So, I've written three drafts of my next book based on this essay, but I hated the way it sounded (too whiny), so I started over entirely. Blank page. And now I am on page 234 of the new and improved version, which is from a much deeper point of view, much more internal. I am getting ready to head into the second half of the book, which deals with disinheritance. I have to say I'm a little overwhelmed at the idea of delving a new into such a hairy topic, but here I go anyway. What makes things all a bit unfun is the fact that my family wants me to stop writing about the topic. I think they wish I would shut the F*** up, or fall off the planet, but I have to write this book. I have to figure out what exactly happened to me and why. I've even found a decent literary method for never mentioning any of them by name: I write about my brothers as The Three. How about that for clever? But, whatever. They don't get it, and never will.

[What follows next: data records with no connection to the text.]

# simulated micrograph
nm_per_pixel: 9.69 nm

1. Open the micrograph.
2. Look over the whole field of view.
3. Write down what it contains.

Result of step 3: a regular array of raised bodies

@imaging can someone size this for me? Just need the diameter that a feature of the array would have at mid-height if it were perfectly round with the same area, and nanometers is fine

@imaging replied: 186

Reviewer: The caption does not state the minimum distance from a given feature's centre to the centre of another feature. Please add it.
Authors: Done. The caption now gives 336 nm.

If they had the capacity to understand, I probably never would have been disinherited (by surprise) in the first place. Someone would have warned me. Anyway, they are all seemingly insulted by the essay, which I think is fairly gentle, to tell you the truth, and not even technically about them. There's barely a mention of them, but everybody has a right to his or her own opinion. Mostly, I've heard from them on the fact that they think we didn't have THAT many guns in the house when we were young. (!) (!!) (Huh?!) (What are you loons talking about?!) We had plenty of guns, believe me, more than I ever hope to see again in one place.
And you know what else is freaking weird? The members of my entire family have all managed to act like the novel I wrote and finally published did not ever exist. No one has said a word about it to me or to anyone else. They must not ever run into anyone from the old home time: like, the English teachers who have written me notes, or my classmates, or my childhood sweetheart's encouraging family who posted a picture of them holding my book in the local Barnes & Nobles. My family must not go to the dentist either, because it was right there in People Magazine next to Stephen King and Annie Lamott. (My novel did exist. It did exist. I know it existed.) Ah, forgive my crazy: I grew up in a family without mirrors. No one ever reflected anything back at me that seemed even remotely recognizable. Maybe that's why they don't recognize my written version of them. Maybe I am actually in the same bind as The Three; we are blind to one another. I wish we could join together to work our way out, but that is just another fantasy I sometimes have on a Monday afternoon when I am feeling a little blue.
Sometimes all this is a bit of a head trip, as you can see, but I know I am not the only
writer who has ever dealt with the literary dilemma of having a family.
Anyone want to share some wise advice, or links on the issue, or general thoughts, encouragements, criticism? I guess I'm feeling a little lonely in all this. Hoping there are still some mice out there to respond.
4 comments:
Would if I could, but I'm an only child and an orphan.
I can tell you one thing, though: It is freeing not to have to worry about what they think, the dead. [Is that insensitive given that your dead father disinherited you, hence the topic of your book? No offense intended]. Anyway, I don't know how people (with living parents and siblings) do it!
Gah! Fugg 'em and write what you want. If they sue you, it means more money and publicity from your book. Sorry you got dealt a hand of asses. That sucks. But you're a good writer, so that's your consolation.
http://bit.ly/1GfVNAH
http://www.rightsofwriters.com/2011/01/can-you-tell-your-own-true-story-even.html
http://bit.ly/1KlYw6A
http://injury-law.freeadvice.com/injury-law/libel_and_slander/defamatory_statements.htm
BUT MORE IMPORTANTLY: "This is my story," Augusten Burroughs said. "It's not my mother's story and it's not the family's story, and they may remember things differently and they may choose to not remember certain things, but I will never forget what happened to me, ever, and I have the scars from it and I wanted to rip those scars off of me." See: http://www.vanityfair.com/news/2007/01/burroughs200701
Even if you weren't trying to tell your story, involving your literal family, you'd probably always find family to be somewhat of an impediment to your creative freedom. Let's say you were the sort of person who talked to her mother four times a week and went home for holidays. Would you feel free to put a graphic, violent sex scene in your book if you felt that's what was called for? To put a terrible mother in, even if it wasn't in any way your mother? There are a million ways we can feel pushed by our families to censor ourselves, even if they've never said a word. I've written a few stories involving men ruined by female relationships. They aren't about my wife, but she still gets upset when she reads them.
Whether you want your family's feelings to matter is up to you. I think if you want to write something that is true, you have to put them away from you when you sit down to write. Writing a memoir is, of course, different from fiction, in that you're saying that this is at least a little bit true and about real people. But I don't think it changes the critical contract, which is between you and reader, not you and the people in the book. Your only responsibility to the characters in the book is to do your utmost to get them right.